Closed CherryDT closed 8 months ago
Is that an electro-magnetic disk or an SSD? EM disks are significantly slower than SSDs.
SSD (via EBS)
But before the upgrade, it was working fine on 4.0.0...
Do you have IO throughtput numbers for your storage? And is the storage direct connected to the machine or is it on the LAN?
If I understand the AWS EBS docs correctly, this volume would give me 128 MiB/s. I believe it's somehow networked but I never had an issue with that.
Still, that's indeed a bit slow. But why would this have become an issue only after the upgrade?
Also, I tried something else now: upgrading to an instance with 8 cores instead of 4. To my surprise that solved the problem, but it's not really logical to me why that would be the case. (plus, it's very expensive and I'd prefer not to keep it this way...)
Disk speed would have sounded much more logical but the number of CPU cores shouldn't affect the issue that much then, right? I'm confused.
4.0.0
stored much, much less data in the database than 10.0.x
. 4 CPU cores is sufficient.
There is simply no reason why 8 cores would be faster. I suspect that its simply a different machine with faster IO.

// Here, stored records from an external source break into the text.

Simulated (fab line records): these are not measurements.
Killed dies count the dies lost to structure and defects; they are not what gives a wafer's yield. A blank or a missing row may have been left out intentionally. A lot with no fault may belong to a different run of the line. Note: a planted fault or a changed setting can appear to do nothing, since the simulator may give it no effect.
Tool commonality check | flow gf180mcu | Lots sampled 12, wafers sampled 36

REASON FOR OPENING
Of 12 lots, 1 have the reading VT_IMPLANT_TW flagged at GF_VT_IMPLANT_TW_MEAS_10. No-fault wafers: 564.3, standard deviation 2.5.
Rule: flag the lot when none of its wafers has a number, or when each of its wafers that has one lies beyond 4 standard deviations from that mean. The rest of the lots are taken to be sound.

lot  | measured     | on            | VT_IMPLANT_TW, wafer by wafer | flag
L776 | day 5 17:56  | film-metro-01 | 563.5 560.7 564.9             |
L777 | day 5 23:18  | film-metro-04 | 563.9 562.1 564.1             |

Hm. Thank you, I'll upgrade to a larger volume then (which comes with higher iops as well) and see.
Hi @CherryDT, are you using gp2 or gp3? Maybe you can try gp3 with higher IOPS and you don't have to increase the volume size.
@CherryDT If this is sorted out now, please close this ticket.
It seems the 8 core thing worked only temporarily/randomly, the issue came back.
Anyway, I have switched over to a gp3 volume with 6000 iops and 500mb/s throughput. But, the problem still exists, although it's "a bit" better - it's now lagging only 10-15 blocks behind, but still doesn't fully catch up even after hours. CPU usage is now 90-100% by cardano-db-sync, and 2x 40-50% by two postgres processes (there are more postgres processes but they use less CPU).
Those two processes have the names postgres: postgres cexplorer 172.18.0.5(38560) INSERT
and postgres cexplorer 172.18.0.5(39832) UPDATE
It seems the 8 core thing worked only temporarily/randomly, the issue came back.
8 cores is more than double what is actually required, When you first moved machines I suspect you had better IO and that is what improved and then something changed dropping you back to the old performance.
This storage is direct connected to the machine and not via a LAN right?
I just checked, it shows up as NVMe device directly.
@rhyslbw ?
@CherryDT Based on my testing for running ADATools.io, I've found AWS largely unusable / extremely expensive. Sometimes queries timeout or never complete. I couldn't read anywhere what instance type you're using, but keep in mind that AWS loves to use crediting systems. I.e, you can have "burstable" instances but then they drop of dramatically once you've used the credits. While it might say that you're using high CPU resources, it can be deceptive as it can also mean how much is stuck in the queue for the CPU to process but it's waiting for something else (network or disk).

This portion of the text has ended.